We have heard the threats many times before, but now it seems Utah's attorney general is ready to do something about the perceived unfairness of the Bowl Championship Series.
Mark Shurtleff told USA Today that he plans to file suit against the BCS, claiming it violates antitrust rules because it is an "illegal monopoly." Shurtleff and Utah Sen. Orrin Hatch (R) have been leading the crusade against the BCS since Utah was left out of the national championship game following an undefeated season in 2008. Hatch has been a part of congressional hearings that have questioned whether the BCS violates antitrust rules.

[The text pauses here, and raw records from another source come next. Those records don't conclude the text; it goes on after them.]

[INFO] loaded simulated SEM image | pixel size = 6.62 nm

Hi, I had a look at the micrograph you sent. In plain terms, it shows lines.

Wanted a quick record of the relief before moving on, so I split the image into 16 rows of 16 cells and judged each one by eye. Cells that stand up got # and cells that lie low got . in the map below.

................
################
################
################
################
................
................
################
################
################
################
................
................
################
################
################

Shurtleff plans to pursue the action in federal court within a few months, and expects other states to join. Many wondered whether the state would continue to push for a more equitable postseason in college football now that the university is a member of the Pac-12. Shurtleff explained to the newspaper, "This isn't about bragging rights. It isn't some kind of frivolous deal. There are serious antitrust violations that are harming taxpayer-funded institutions to the tune of hundreds of millions of dollars. And the right thing to do, regardless of whether teams in your state benefit, is to go after the antitrust violations ... all the way from the Sherman Act through price fixing."
The BCS stirs controversy seemingly every year because of its structure, where only six conferences get automatic bids. Teams from outside those conferences have made it into BCS games, but have yet to get into a national championship game despite undefeated seasons. BCS chief Bill Hancock always maintains that the non-AQ schools have more access than ever before under the BCS system. While that is true, it still does not explain why an undefeated team should be denied playing a championship based on its conference.
Then there is the issue of the disparity in the payouts. The non-AQ conferences got a total of $24.7 million from the BCS last season, which was a record. But the six AQ conferences got $145 million.
Fans seem to want a playoff, but do not want the federal government involved. The university presidents and athletic directors who are in charge of the BCS do not want a playoff and will do whatever it takes to preserve the power structure currently in place. The courts are going to have to rule the BCS does in fact violate antitrust laws for anything to begin to change. Whether that happens remains to be seen.